We trust that the foregoing will be of some assistance to you.
Very truly yours,
TIMOTHY R. MALONE
Assistant Attorney General
*** FOOTNOTES ***
1/We here use the term "levy" to mean the legislative act of adopting the levying ordinance. Carkonen v. Williams, 76 Wn.2d 617, 458 P.2d 280 (1960). We recognize, however, that inDepartment of Revenue v. Hoppe, 82 Wn.2d 549, 512 P.2d 1094 (1973), the meaning of "levy" was expanded to include the extension of the tax upon the tax rolls. Cf.,Gellatly v. Chelan County, 85 Wn.2d 314, 534 P.2d 1027 (1975). Whether the narrow meaning or the expanded meaning be used, however, the result of our analysis will be the same.
2/These percentage figures are approximations and are used for illustrative purposes only. The precise figures may in fact be different for a specific school district.
3/"SC" represents spring collections and "FC" represents fall collections.
An excess levy authorized by the voters in, e.g., the spring of calendar year 1977 will then actually be made in October of 1977. As shown by the chart, the proceeds of that levy will be received in two portions in calendar year 1978, the spring 1978 portion being received in the 1977-78 school year and the fall 1978 portion being received in the 1978-79 school year. And as also shown by the chart, during the 1978-79 school year proceeds from two separate levies will be received, with the fall 1978 portion being collected pursuant to the levy made in October of 1977 and the spring 1979 portion being collected pursuant to the levy made in October of 1978.
4/The phrase "for excess levies in 1977 for collection in 1979" might cause confusion. In order to fit with the overall statutory scheme, however, that phrase must mean "for excess levies authorized by the voters in 1977, to be levied pursuant to such authorization in October of 1978, for collection in 1979." See § 3, chapter 325, Laws of 1977, 1st Ex. Sess., which allows a two-year voter authorization for school district excess levies. Prior to July 1, 1977, the effective date of chapter 325, the two-year authorization was found in RCW 84.52.052. Cf., § 1, chapter 325,supra.
5/Because of increasing state support (through a rising basic education allocation for 1978-79 and 1979-80) the limitation may well allow a levy which is higher in certain cases than what might actually be "needed" in those two school years. But we must remember that we are dealing with a levylimit; a district is not required to levy up to that limit, and may well not do so in view of the increasing basic education allocation for those two years. The choice is up to the district.
6/Once again, we will focus on levies made in 1978 for collection in 1979 recognizing that as in the case of question (1), above, the same analysis will hereafter apply to levies made and collected in subsequent years.
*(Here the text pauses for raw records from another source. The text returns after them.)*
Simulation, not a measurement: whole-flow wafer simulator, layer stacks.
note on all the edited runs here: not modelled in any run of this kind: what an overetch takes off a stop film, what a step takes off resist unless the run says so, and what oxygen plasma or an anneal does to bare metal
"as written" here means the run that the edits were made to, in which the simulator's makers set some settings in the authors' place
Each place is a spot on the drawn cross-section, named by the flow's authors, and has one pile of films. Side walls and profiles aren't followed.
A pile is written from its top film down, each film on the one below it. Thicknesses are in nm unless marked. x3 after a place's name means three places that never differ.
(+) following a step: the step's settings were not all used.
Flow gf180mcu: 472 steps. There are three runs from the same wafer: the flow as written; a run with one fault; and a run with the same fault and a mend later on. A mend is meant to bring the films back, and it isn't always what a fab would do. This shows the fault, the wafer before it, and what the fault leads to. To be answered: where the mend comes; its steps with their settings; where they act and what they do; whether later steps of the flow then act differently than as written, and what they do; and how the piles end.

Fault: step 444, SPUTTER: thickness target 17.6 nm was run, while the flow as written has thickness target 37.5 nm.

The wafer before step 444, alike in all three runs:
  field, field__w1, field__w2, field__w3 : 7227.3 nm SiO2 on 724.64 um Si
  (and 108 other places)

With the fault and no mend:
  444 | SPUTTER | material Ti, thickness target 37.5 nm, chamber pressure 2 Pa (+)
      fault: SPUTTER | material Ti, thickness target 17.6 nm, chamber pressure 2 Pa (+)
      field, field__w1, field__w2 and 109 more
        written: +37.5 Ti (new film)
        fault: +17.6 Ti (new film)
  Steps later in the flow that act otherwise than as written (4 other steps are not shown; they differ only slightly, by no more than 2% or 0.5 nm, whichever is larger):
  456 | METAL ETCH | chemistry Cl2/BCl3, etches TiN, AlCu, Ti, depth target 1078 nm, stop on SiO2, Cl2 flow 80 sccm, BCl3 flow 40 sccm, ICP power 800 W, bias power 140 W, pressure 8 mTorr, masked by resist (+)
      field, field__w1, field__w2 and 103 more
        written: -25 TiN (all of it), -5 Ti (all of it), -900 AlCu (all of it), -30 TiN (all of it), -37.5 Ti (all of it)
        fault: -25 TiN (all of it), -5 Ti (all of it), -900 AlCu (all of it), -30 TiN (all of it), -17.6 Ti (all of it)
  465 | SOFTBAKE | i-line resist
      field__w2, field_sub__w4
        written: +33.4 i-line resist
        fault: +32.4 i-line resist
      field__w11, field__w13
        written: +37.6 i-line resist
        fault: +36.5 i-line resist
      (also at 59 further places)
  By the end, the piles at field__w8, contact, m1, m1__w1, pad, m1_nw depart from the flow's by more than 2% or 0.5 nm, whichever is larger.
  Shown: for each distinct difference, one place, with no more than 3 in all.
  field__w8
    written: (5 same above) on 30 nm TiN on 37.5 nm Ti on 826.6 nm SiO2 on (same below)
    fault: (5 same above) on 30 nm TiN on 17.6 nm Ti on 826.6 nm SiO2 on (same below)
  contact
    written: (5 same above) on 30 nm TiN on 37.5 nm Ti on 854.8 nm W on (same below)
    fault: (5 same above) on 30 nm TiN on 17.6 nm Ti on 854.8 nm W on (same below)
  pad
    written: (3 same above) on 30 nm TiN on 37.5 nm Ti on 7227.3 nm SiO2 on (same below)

7/See, again, footnote 5, supra.
8/This multiplier of 1.818 is derived by dividing 100 by 55; i.e., by dividing the total percentage of calendar 1979 collections (100) by the percentage representing estimated spring collections (e.g., 55%). We must again caution, however, that the 55% figure is illustrative only (see footnote 3,supra) and that accordingly the appropriate multiplier for any specific school district may be different from the 1.818 we have used in our illustration. Also, note that the step of computing the multiplier can be skipped through a mathematical shortcut,i.e., by dividing the spring 1979 collection amount by the appropriate percentage, be that 55%, 56% or whatever.
This last step, of course, will also determine the amount of the fall 1979 collection as well, which falls into the 1979-80 school year. The larger the spring 1979 collection, the larger the fall 1979 collection. But this will, in turn, affect the amount of the excess levy which can be levied in 1979, for collection in 1980, under the grandfather clause. Under that clause the larger the fall 1979 collections, the smaller the permissible spring 1980 collections, and therefore, the smaller the permissible October 1979 levy.
9/For the 1977-78 school year, the legislature has earmarked $33 million for compensation increases for school district staff. See § 96, chapter 339, Laws of 1977, 1st Ex. Sess., which is a part of the omnibus state budget for the 1977-79 biennium. However, there is a question as to whether these funds should be included as part of the "basic education allocation" for that school year. This is by reason of the portion of § 4(4) of the levy lid act which reads as follows:
"(4) For the purpose of the section, the basic education allocation shall be determined pursuant to RCW 28A.41.130, 28A.41.140, and 28A.41.145, as now or hereafter amended.
". . ."
Under §§ 4 and 5, chapter 359, Laws of 1977, 1st Ex. Sess., RCW 28A.41.130 and 28A.41.140 are amended to change the distribution formula to one based upon a "basic education allocation." But by reason of § 22 of this same chapter, these amendments are applicable commencing with the 1978-79 school year, not the 1977-78 school year. See also § 97, chapter 339, Laws of 1977, 1st Ex. Sess., which contains the appropriation for the 1978-79 school year and which, unlike § 96, is cast in terms of a "basic education allocation" and provides for distribution of funds for compensation increases through the mechanism of the basic education allocation formula. But even if the funds for salary increases are not included in the basic education allocation for 1977-78, they should be taken into account in making the calculations under the grandfather clause in order to retain the required comparability between the two school years.